Any Underground Thomists in the San Antonio area?  I'm

giving the Mars Hill Lecture at 6:30pm TONIGHT (Thursday,

January 15) at the Geneva School of Boerne.  The talk is free,

intended for a broad audience, and open to the public:

"Written on the Heart:  What Writing?  What Heart?" 

According to a famous statement of the Second Vatican Council, “It is only in the mystery of the Word made flesh that the mystery of man truly becomes clear.”  What does this say about natural law, which is commonly supposed to be an affair of human reason?

One might suppose that it says nothing about it: The “mystery” of man which we need revelation to understand has nothing to do with his nature but only to do with his destiny.  Or perhaps the “mystery” becomes fully clear in Christ only in the sense that only Christ was perfect man.  In either case, isn’t reason alone still sufficient to investigate man’s nature?  Surely we need not resort to supernatural realities to say what a human being is.  As the late John Paul II recognized, this compartmentalizing interpretation just will not work.  “With these words,” he wrote,

the Second Vatican Council expresses the anthropology that lies at the heart of the entire Conciliar Magisterium ....  Christ alone, through his humanity, reveals the totality of the mystery of man.  Indeed, it is only possible to explore the deeper meaning of this mystery if we take as our starting point man’s creation in the image and likeness of God.  Man cannot understand himself completely with reference to other visible creatures.  The key to his self-understanding lies in contemplating the divine Prototype, the Word made flesh, the eternal Son of the Father.  The primary and definitive source for studying the intimate nature of the human being is, therefore, the Most Holy Trinity.

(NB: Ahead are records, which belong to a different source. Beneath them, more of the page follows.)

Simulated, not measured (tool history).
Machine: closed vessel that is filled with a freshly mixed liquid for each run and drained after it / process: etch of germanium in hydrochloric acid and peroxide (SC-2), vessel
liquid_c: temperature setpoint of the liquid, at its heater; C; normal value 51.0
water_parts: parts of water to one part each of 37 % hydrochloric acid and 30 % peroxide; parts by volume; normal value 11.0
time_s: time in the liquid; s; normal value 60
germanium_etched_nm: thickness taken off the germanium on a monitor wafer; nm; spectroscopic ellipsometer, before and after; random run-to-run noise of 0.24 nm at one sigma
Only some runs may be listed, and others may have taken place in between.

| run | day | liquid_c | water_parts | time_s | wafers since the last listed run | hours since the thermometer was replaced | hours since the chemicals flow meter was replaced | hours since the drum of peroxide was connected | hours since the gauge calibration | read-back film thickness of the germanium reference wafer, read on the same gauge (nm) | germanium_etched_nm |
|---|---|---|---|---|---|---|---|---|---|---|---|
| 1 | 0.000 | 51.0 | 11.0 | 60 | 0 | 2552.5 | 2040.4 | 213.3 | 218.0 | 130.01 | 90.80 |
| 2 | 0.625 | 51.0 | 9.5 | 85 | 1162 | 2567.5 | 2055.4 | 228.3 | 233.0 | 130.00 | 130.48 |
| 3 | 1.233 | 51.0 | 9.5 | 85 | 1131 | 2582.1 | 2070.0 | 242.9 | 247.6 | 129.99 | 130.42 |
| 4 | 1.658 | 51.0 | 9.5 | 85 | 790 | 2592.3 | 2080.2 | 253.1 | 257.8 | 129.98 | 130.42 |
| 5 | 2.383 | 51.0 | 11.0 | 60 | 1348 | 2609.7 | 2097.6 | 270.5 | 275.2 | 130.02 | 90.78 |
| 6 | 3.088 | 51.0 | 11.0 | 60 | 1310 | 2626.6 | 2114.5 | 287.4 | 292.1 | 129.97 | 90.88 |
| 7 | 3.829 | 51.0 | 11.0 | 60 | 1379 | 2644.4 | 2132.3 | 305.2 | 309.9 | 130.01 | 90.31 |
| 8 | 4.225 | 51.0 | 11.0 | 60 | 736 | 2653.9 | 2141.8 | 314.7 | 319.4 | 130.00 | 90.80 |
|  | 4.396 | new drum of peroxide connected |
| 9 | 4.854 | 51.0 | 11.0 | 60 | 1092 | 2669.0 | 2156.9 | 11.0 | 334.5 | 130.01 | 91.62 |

Then is man’s very nature -- not just his destiny -- so intimately tied up with supernature that it cannot be grasped fully by reason alone?  If so, then it might seem that the whole idea of a philosophy of natural law is destroyed.  Nothing is left -- it might seem -- but theology.  Suppose this really were the result.  One might ask, “So what?  What difference does it make whether we get our insight into man from theology rather than from philosophy?  There is more than one way to skin a cat.”  Ah, but that is just the problem: In this scenario theology would be the only way to skin the cat.  The only way to have a meaningful conversation with an unconverted person about our shared human nature would be to convert him first.

That is certainly what many people think, but it is not what the Council teaches.  “All this holds true not only for Christians,” it says, “but for all men of good will in whose hearts grace works in an unseen way.”

Well, then what does that mean for the philosophy of natural law?  Is it destroyed, or isn’t it?